Magazine article The Spectator

J.G. Ballard Was a Man of the Right-Not That the Right Really Wanted Him

Magazine article The Spectator

J.G. Ballard Was a Man of the Right-Not That the Right Really Wanted Him

Article excerpt

Rod Liddle says that the great writer, who died this week, always espoused the pessimism about the human condition that is the mark of a true conservative. He even wanted American missiles stationed in his garden 'I believe in the mysterious beauty of Margaret Thatcher, in the arch of her nostrils and the sheen on her lower lip; in the melancholy of wounded Argentine conscripts; in the haunted smiles of filling station personnel, in my dream of Margaret Thatcher caressed by that young Argentine soldier in a forgotten motel, watched by a tubercular filling station attendant.'

The drug-addled, leather-faced rock star from Detroit, Iggy Pop - ne James Newell Osterberg - whose contribution to the canon of modern popular verse includes 'Your Pretty Face is Going to Hell' and 'I Wanna Be Your Dog', once wrote and performed a song called 'I'm a Conservative'. Most of the lyrics to this number are incoherent psychotic drivel, but there was a certain force to the title refrain, repeated over and over again in a characteristically vehement and snarling manner. The music press thoroughly enjoyed this chunk of satire from one of rock's most nihilistic and extreme performers, until Iggy - a mite confused - put them right. No, it's not satire at all, he said. I really am a conservative. A true conservative. Just recently Mr Pop has been doing voiceovers for Donald Rumsfeld and starring in big corporate T V ads: maybe now they'll believe him. Truth is I don't think the Right wanted James Newell Osterberg any more than the counter-culture Left wanted to give him up.
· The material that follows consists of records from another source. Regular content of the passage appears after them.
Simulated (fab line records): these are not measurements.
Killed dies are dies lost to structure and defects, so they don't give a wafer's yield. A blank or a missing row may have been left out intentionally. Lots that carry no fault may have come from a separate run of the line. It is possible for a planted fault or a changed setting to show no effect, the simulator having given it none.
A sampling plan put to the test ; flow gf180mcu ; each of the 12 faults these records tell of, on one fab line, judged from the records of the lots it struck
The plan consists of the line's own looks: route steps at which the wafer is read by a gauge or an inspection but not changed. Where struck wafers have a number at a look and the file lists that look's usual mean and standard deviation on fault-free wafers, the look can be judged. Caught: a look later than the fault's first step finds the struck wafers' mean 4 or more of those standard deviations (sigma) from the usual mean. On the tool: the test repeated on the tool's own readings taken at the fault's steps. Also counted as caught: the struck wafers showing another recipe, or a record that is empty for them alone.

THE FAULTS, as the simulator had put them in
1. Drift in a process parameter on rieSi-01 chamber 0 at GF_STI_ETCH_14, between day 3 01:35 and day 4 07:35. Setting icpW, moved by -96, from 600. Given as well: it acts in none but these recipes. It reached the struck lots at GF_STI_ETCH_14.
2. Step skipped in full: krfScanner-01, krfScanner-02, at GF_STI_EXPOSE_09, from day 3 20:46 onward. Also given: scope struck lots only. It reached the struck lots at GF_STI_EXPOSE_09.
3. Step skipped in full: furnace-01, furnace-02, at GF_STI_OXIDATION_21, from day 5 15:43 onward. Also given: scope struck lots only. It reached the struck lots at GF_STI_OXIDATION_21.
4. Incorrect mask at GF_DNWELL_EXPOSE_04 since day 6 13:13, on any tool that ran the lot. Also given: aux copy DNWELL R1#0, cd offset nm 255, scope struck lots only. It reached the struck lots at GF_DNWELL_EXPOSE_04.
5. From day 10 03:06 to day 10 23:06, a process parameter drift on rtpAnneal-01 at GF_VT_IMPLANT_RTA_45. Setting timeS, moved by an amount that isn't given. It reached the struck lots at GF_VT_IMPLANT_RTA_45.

The perplexing and somewhat uncomfortable quote at the beginning of this article is not from Iggy, but from the writer J.G. Ballard, who died this week at the age of 78. There was a period between about 1978 and 1989 when the most unexpected cultural luminaries on both sides of the Atlantic swung sharply to the right, captured, one supposes, by the Reagan-Thatcher revolution. Indeed, the more strongly these luminaries had been previously associated with what was considered a leftist counter-culture, the more likely they were to begin espousing free-market economics and/or 'traditional' values: Bob Dylan suddenly resurrecting as a born-again Christian; the ultimate peacenik Neil Young expressing a preference for Ronald Reagan over Jimmy Carter (and later pledging support for Ross Perot) and writing gung-ho songs about the American hostages in Tehran. John Updike, a lifelong registered Democrat of a moderate hue, taking sly digs at feminism and multiculturalism;

Saul Bellow expressing his disquiet at life on the Chicago frontline; even Lou Reed, who once described himself as a liberal fascist, outraging public opinion with the somewhat un-PC anthem 'I Wanna Be Black' (the lyrics to which cannot, in all good conscience, be reprinted here) and later sticking it good and proper to the emerging Democratic party firebrand Jesse Jackson.

Over here, our two most inventive, imaginative and brilliant novelists since the second world war, and maybe beyond - J.G. Ballard and Anthony Burgess - nailed their colours very firmly to the mast. Burgess, we had always known, was further to the right than a soup spoon - but just in case we doubted it he produced the fairly crude, if prescient, chunk of pro-Thatcherite dystopic propaganda, 1985. …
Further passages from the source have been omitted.